Infinitesimally change a operator in QM Reading Balian, "From Microphysics to Macrophysics", I've found the following identity:
If we change the operator $\hat{{\mathbf{X}}}$ infinitesimally by $\hat{{\delta\mathbf{X}}}$, the trace of an operator function $f(\hat{{\mathbf{X}}})$ can be differentiated as if $\hat{{\mathbf{X}}}$ and $\delta\hat{{\mathbf{X}}}$ comutted:
$$\delta\operatorname{Tr}f(\hat{{\mathbf{X}}})=\operatorname{Tr}\left(\delta \hat{{\mathbf{X}}}f'(\hat{{\mathbf{X}}})\right).$$
What does "change an operator by $\delta \hat{{\mathbf{X}}}$" mean mathematically in this context? How I can prove that identity?
 A: Consider a one-parameter family of operators $X + \epsilon Y$, and let $f$ be an analytic function. Then we formally use linearity of the trace to obtain
\begin{align}
  \mathrm{tr}[f(X + \epsilon Y)] = \mathrm{tr}\left[\sum_{n=0}^\infty c_n(X+\epsilon Y)^n\right] = \sum_{n=0}^\infty c_n\mathrm{tr}[(X+\epsilon Y)^n]
\end{align}
But notice that
\begin{align}
  (X+\epsilon Y)^n = X^n + \epsilon (YX^{n-1} + XYX^{n-2} + \cdots + X^{n-1}Y) + O(\epsilon^2)
\end{align}
so by the cyclicity and linearity of the trace we have
\begin{align}
  \mathrm{tr}[(X+\epsilon Y)^n] = \mathrm{tr}(X^n) + n\cdot\mathrm{tr}(\epsilon YX^{n-1}) + O(\epsilon^2)
\end{align}
Plugging this back into the power series for $\mathrm{tr}[f(X+\epsilon Y)]$ gives
\begin{align}
  \mathrm{tr}[f(X+\epsilon Y)] 
&= \sum_{n=0}^\infty c_n\mathrm{tr}(X^n) + \sum_{n=0}^\infty c_n n\,\mathrm{tr}(\epsilon Y X^{n-1}) + O(\epsilon^2) \\
&= \sum_{n=0}^\infty c_n\mathrm{tr}(X^n) + \epsilon\cdot\mathrm{tr}\left(Y\cdot \sum_{n=0}^\infty c_n n\, X^{n-1}\right) + O(\epsilon^2)\\
&= \sum_{n=0}^\infty c_n\mathrm{tr}(X^n) + \epsilon\cdot\mathrm{tr}\left(Y f'(X)\right) + O(\epsilon^2)
\end{align}
It follows that
\begin{align}
  \frac{d}{d\epsilon}\bigg|_{\epsilon = 0}\mathrm{tr}[f(X+\epsilon Y)] = \mathrm{tr}\left(Y f'(X)\right)
\end{align}
Now simply make the the notational identifications $Y = \delta X$ and 
\begin{align}
   \frac{d}{d\epsilon}\bigg|_{\epsilon = 0} \mathrm{tr}[f(X+\epsilon Y)] = \delta \,\mathrm{tr}[f(X)]
\end{align}
and, the desired result is now immediate.

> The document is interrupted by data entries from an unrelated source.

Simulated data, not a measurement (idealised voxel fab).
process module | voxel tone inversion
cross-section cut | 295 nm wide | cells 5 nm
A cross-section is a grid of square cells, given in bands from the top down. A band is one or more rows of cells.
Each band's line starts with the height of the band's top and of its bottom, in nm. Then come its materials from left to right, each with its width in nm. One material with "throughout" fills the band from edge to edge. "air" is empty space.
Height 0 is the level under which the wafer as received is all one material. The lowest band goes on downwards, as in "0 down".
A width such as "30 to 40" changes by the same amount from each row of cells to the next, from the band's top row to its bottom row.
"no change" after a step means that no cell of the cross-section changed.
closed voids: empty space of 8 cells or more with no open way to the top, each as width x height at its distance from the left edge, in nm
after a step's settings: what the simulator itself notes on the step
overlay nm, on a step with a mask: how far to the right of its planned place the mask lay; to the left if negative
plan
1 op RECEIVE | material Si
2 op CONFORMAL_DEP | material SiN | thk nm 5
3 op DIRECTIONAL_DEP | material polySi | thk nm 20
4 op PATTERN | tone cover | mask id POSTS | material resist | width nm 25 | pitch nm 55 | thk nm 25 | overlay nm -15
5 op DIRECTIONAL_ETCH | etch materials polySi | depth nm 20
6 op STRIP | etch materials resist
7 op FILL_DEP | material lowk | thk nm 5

A: $f(\hat{X})$ usually "means" $\sum a_n \hat{X}^n$. So, big hint: Let $y$ be your infinitesimal and let $\hat{Y}$ be some operator.
 \begin{align*}
&\mathrm{Tr}f(\hat{X}+y\hat{Y})-\mathrm{Tr}f(\hat{X})=\\
&\int \langle q| \sum a_n (\hat{X}+y \hat{Y})^n|q\rangle \mathrm{d}q-\int \langle q| \sum a_n \hat{X}|q\rangle \mathrm{d}q
\end{align*}
expand ignoring higher powers of $y$ ($(\hat{X}+y \hat{Y})^n\approx \hat{X}^n+n y \hat{Y}\hat{X}^{n-1}$ isn't true, but you use cyclicity of the trace to do the same thing)
obviously there are huge mathematical problems here (with the integral of an infinite sum) but those should be ignored :)